Spawn-Time Precedence Policy
May 13, 2026 · View on GitHub
This document describes the spawn-time precedence policy implemented by
session_spawner.spawn_sub_session in this app. The precedence is policy,
not contract — other apps that register the session.spawn capability MAY
choose different precedence semantics. The kernel only provides the capability
slot; it does not enforce a precedence.
The three levels (highest wins)
| Rank | Source | How it enters spawn_sub_session |
|---|---|---|
| 1 | Caller-passed provider_preferences argument | Explicit kwarg to spawn_fn(...) from tool-delegate / tool-recipes / tool-skills. Wins over everything else. |
| 2 | Agent overlay's provider_preferences | Either (a) hard-pinned in the agent's .md frontmatter, OR (b) written by a routing hook's session:start event handler (e.g. amplifier-bundle-routing-matrix does this when the frontmatter declares model_role). Used only when rank 1 is not present. |
| 3 | Parent session's mount-plan defaults | From the user's settings.yaml — provider priority order + each provider's default_model. Used when no preferences are supplied at ranks 1 or 2. |
The dual-source design at Rank 2 is intentional. Frontmatter provider_preferences: is the bundle-portable fallback that flows through unchanged when no routing bundle is installed. When a routing bundle (such as amplifier-bundle-routing-matrix) IS installed, its session:start hook may overwrite that value with resolution from model_role:. The two fields together support graceful degradation — agents work everywhere; routing bundles enhance when present.
How the application mechanism works
When a non-None provider_preferences value is in play (caller-passed OR
the fallback read from agent_config), spawn_sub_session invokes:
merged_config = await apply_provider_preferences_with_resolution(
merged_config, provider_preferences, parent_session.coordinator
)
This function lives in amplifier_foundation.spawn_utils. It walks the
preference list in order, finds the first matching entry in
merged_config["providers"], promotes it to priority: 0, overrides
default_model to the resolved model name, and protects sensitive keys per
PROTECTED_CONFIG_KEYS. See foundation's spawn_utils.py for the precise
semantics — including how glob patterns in model: fields are resolved.
When provider_preferences is None and the agent overlay has no
provider_preferences field either, the merged config is left as-is. The
sub-session then inherits the parent's mount-plan defaults: provider priority
order from settings.yaml and each provider's configured default_model.
Defense-in-depth: the agent-config fallback
If the caller doesn't pass a provider_preferences argument,
spawn_sub_session reads agent_config["provider_preferences"] and uses
that. This is the mechanism by which routing-hook writes at session:start
flow through to the spawn even when the caller is a direct consumer of the
spawn capability that doesn't know about routing.
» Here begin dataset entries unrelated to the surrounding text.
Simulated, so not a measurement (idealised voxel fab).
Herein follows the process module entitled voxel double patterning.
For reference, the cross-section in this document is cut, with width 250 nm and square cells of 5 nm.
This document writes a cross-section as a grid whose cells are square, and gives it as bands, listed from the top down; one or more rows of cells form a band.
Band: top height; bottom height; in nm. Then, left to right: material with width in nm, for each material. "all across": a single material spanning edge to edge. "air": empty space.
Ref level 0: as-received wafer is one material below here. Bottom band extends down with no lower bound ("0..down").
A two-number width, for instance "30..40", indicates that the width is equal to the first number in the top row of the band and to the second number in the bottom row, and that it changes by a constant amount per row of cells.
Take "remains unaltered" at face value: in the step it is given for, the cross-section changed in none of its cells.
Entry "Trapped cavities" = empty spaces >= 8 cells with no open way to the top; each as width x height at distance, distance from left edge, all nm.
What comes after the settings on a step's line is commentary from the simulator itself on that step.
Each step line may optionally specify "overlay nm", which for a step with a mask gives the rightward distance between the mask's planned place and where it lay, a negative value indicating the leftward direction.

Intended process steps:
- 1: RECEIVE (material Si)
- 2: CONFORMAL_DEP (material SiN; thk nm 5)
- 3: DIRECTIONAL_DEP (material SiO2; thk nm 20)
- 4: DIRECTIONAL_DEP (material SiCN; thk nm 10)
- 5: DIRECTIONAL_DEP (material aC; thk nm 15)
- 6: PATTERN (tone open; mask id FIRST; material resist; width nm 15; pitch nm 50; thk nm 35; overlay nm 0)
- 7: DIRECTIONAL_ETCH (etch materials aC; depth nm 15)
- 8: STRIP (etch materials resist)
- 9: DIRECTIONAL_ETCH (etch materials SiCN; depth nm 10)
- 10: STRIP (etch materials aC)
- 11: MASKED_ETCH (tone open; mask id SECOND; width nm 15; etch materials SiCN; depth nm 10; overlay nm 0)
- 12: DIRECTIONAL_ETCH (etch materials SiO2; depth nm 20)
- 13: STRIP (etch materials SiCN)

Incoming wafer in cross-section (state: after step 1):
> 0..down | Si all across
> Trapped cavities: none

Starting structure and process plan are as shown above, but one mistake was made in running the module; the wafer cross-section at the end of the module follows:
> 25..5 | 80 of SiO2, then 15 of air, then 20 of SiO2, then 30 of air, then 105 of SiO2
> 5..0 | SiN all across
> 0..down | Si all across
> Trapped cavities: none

Concretely: tool-delegate normally reads agent-level prefs itself and passes
them as an explicit kwarg, so its path doesn't depend on this fallback. But a
direct consumer of coordinator.get_capability("session.spawn") that simply
forwards agent_name + instruction still gets routing-resolved preferences
because the spawner picks them up from the merged agent config.
This is policy, not contract
Another app embedding Amplifier can register its own session.spawn
capability with a different policy. For example:
- Always prefer agent-overlay prefs over caller-passed. The opposite of this app — useful if an embedding wants the agent author to have final say.
- Never apply prefs; always inherit parent defaults. Strips out agent-level routing entirely for hosts that want strict centralized control.
- Merge instead of clobber. Append matrix-resolved candidates after hard-pinned ones rather than replacing.
The kernel doesn't enforce any precedence. The capability contract is just "spawn a sub-session" — what each implementation does with provider preferences is its own choice.
Cross-references
amplifier_app_cli/session_spawner.py— reference implementation ofsession.spawnfor this app.amplifier_foundation.spawn_utils—ProviderPreferencedata class andapply_provider_preferences_with_resolution(the actual mechanism this policy invokes).amplifier-bundle-routing-matrixREADME — documents the matrix-strategy resolver and thesession:startwrite that populates rank 2 (b) above.tool-delegate/__init__.py— delegate-level precedence: an explicitprovider_preferencesargument to the delegate tool wins over itsmodel_roleargument. Both eventually flow into spawn rank 1.